CoreyMSchafer / code_snippets

MIT License
10.36k stars 17.55k forks source link

Repo is unnecessarily very large (504 MB) #190

Open bstrand opened 2 years ago

bstrand commented 2 years ago

Problem

This repo's size is currently 504 MB. This is an accessibility concern, in particular for users with slower or cost-metered internet. It also requires also users to give up a half GB of disk to keep the repo in sync (or be savvier about Git than your audience is likely to be.) Finally, it sets a questionable example for people new to programming and version control.

Description

The repo's total size is 504 MB, 90% of which comes from 15 image files present in Python/Threading and Python/MultiProcessing, each of which has 145 MB of .jpg image files.

In Python/Threading, these image files are downloaded from Unsplash by the tutorial script, so there seems to be little value in having them checked in with the code.

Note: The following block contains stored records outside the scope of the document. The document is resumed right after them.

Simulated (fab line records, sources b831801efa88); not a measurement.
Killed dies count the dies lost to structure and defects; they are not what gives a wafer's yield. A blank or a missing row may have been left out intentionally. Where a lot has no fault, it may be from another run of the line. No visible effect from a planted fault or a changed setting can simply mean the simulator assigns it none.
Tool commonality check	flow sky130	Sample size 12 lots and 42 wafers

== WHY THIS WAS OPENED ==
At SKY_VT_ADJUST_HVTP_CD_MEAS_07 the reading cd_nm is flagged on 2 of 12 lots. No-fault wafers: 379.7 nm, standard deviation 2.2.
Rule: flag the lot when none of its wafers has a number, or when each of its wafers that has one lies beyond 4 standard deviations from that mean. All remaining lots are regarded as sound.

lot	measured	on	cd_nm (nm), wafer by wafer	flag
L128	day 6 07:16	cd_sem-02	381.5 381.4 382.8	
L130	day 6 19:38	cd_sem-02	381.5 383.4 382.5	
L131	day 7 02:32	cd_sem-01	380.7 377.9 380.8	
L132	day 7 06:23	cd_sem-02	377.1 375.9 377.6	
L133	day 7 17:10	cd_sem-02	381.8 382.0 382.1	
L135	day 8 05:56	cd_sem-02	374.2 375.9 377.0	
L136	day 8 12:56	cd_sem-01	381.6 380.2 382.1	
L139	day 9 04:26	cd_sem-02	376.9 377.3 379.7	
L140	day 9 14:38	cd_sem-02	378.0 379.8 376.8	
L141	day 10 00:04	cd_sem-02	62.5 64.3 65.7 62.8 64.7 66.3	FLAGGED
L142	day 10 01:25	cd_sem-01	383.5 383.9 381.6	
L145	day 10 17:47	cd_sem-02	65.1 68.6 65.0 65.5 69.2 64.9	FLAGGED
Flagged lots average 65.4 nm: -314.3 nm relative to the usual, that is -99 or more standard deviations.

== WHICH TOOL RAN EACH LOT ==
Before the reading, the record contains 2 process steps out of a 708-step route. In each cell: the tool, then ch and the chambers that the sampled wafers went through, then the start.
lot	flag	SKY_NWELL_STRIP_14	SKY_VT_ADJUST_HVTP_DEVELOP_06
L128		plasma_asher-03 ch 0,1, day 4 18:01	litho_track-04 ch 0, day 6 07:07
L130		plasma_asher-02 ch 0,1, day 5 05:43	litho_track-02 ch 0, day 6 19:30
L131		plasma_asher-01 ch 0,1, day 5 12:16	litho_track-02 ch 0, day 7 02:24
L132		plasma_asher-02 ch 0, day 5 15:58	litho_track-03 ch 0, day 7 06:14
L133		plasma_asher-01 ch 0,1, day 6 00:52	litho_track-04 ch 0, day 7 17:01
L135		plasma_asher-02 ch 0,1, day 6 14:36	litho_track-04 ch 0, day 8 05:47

For Python/Multiprocessing, those image files used are input. Having them checked in to the repo is convenient, but not strictly necessary. Instead, the user could be asked to download them from Unsplash with Threading/download-images.py as a prerequisite. (Or allow them to use their own set of images by revising the tutorial script to target an arbitrary set of jpg's, e.g., *.jpg in a subdirectory.

At the very least, these image files could be much smaller (~10x) with heavier compression. (NB the repo would need to be filtered afterwards to remove the large files from the commit history.)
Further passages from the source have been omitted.